My RISC-V experience is all based around the low-end (no MMUs, hypervisors, indeed mostly no caches) so it's hard for me to give a full informed comparison but my feeling is the Arm ISA is better specified and RISC-V won't necessarily be a simpler architecture in the end anyway. There is an explosion of extensions in RISC-V right now, lots of tiny ones along with some bigger ones. Whilst the size of the ISA manual between the two is often highlighted (the Arm architecture reference manual is almost 13'000 pages in the PDF I just downloaded) those pages are there for reason. It's no surprise now there are multiple well-funded startups trying to build high end RISC-V cores that there's also a massive push to add a lot more stuff to the RISC-V architecture.
My feeling, as it's a bunch of different companies all with a commercial pressure to get things shipped, is we'll end up in a rather chaotic place with the RISC-V ISA, though hopefully that can be improved with time.
I do get frustrated with the loose specification of the RISC-V ISA. The Arm ARM for instance has a precise description of its exception model (see section D1.3 'Exceptions') the RISC-V ISA in contrast never explicitly defines what an exception is and to find out what the exception model is you need to read through the definitions of a few system CSRs (control and status registers) and join the dots yourself. It's seemingly written with the idea that everyone knows what an exception is in the context of computer architecture so no need to give a long formal definition, plus everyone will agree on what the 'obvious' right answer is where the spec isn't precise. However the devil, as ever, is in the details and the details are often lacking.
I also note there's no complete RISC-V conformance test suite and indeed even building such a thing could be intractable look at PMP, physical memory protection, you could do all kinds of odd implementations of this that would be spec compliant (e.g. only region 12 is allowed to have execute permissions set and cannot be read/write/execute) but would be a total nightmare to support in a conformance test suite. So such a suite, when it does hopefully emerge, will actually only conform compliance with a subset of compliant CPUs. There are some obvious stupid design decisions it's reasonable to rule out but I'm sure there will be some other less clear cut things where the spec allows multiple behaviours, the compliance suite will only work with one or two and they'll be some shipping implementation which went with another one. People will either spend lots of time arguing about how the compliance suite should work, or just ignore it altogether. A lot of these difficulties stem from the loose specification of RISC-V.
This is being worked on with the Sail model [1]. In order for a RISC-V extension to be ratified it ought to be implemented in Sail. The understanding is also that the RISC-V ISA manual should be built with code snippets from the Sail model (similar to how the Arm ARM is build from ASL definition). The main issue is a lack of people willing and able to write Sail for RISC-V. But that is beginning to change, since RISC-V member companies are increasingly use Sail. As an example, the RISC-V exception type is defined in [2]. Is that precise enough for you?
The formal RISC-V ISA specification is not finished, you are welcome to make a PR to clarify things.

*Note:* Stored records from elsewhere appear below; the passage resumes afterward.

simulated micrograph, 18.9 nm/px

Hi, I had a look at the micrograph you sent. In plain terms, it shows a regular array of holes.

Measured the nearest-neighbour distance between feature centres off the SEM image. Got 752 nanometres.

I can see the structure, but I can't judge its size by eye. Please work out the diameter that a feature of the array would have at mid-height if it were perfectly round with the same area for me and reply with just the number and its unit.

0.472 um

My feeling, as it's a bunch of different companies all with a commercial pressure to get things shipped, is we'll end up in a rather chaotic place with the RISC-V ISA, though hopefully that can be improved with time.
I do get frustrated with the loose specification of the RISC-V ISA. The Arm ARM for instance has a precise description of its exception model (see section D1.3 'Exceptions') the RISC-V ISA in contrast never explicitly defines what an exception is and to find out what the exception model is you need to read through the definitions of a few system CSRs (control and status registers) and join the dots yourself. It's seemingly written with the idea that everyone knows what an exception is in the context of computer architecture so no need to give a long formal definition, plus everyone will agree on what the 'obvious' right answer is where the spec isn't precise. However the devil, as ever, is in the details and the details are often lacking.
I also note there's no complete RISC-V conformance test suite and indeed even building such a thing could be intractable look at PMP, physical memory protection, you could do all kinds of odd implementations of this that would be spec compliant (e.g. only region 12 is allowed to have execute permissions set and cannot be read/write/execute) but would be a total nightmare to support in a conformance test suite. So such a suite, when it does hopefully emerge, will actually only conform compliance with a subset of compliant CPUs. There are some obvious stupid design decisions it's reasonable to rule out but I'm sure there will be some other less clear cut things where the spec allows multiple behaviours, the compliance suite will only work with one or two and they'll be some shipping implementation which went with another one. People will either spend lots of time arguing about how the compliance suite should work, or just ignore it altogether. A lot of these difficulties stem from the loose specification of RISC-V.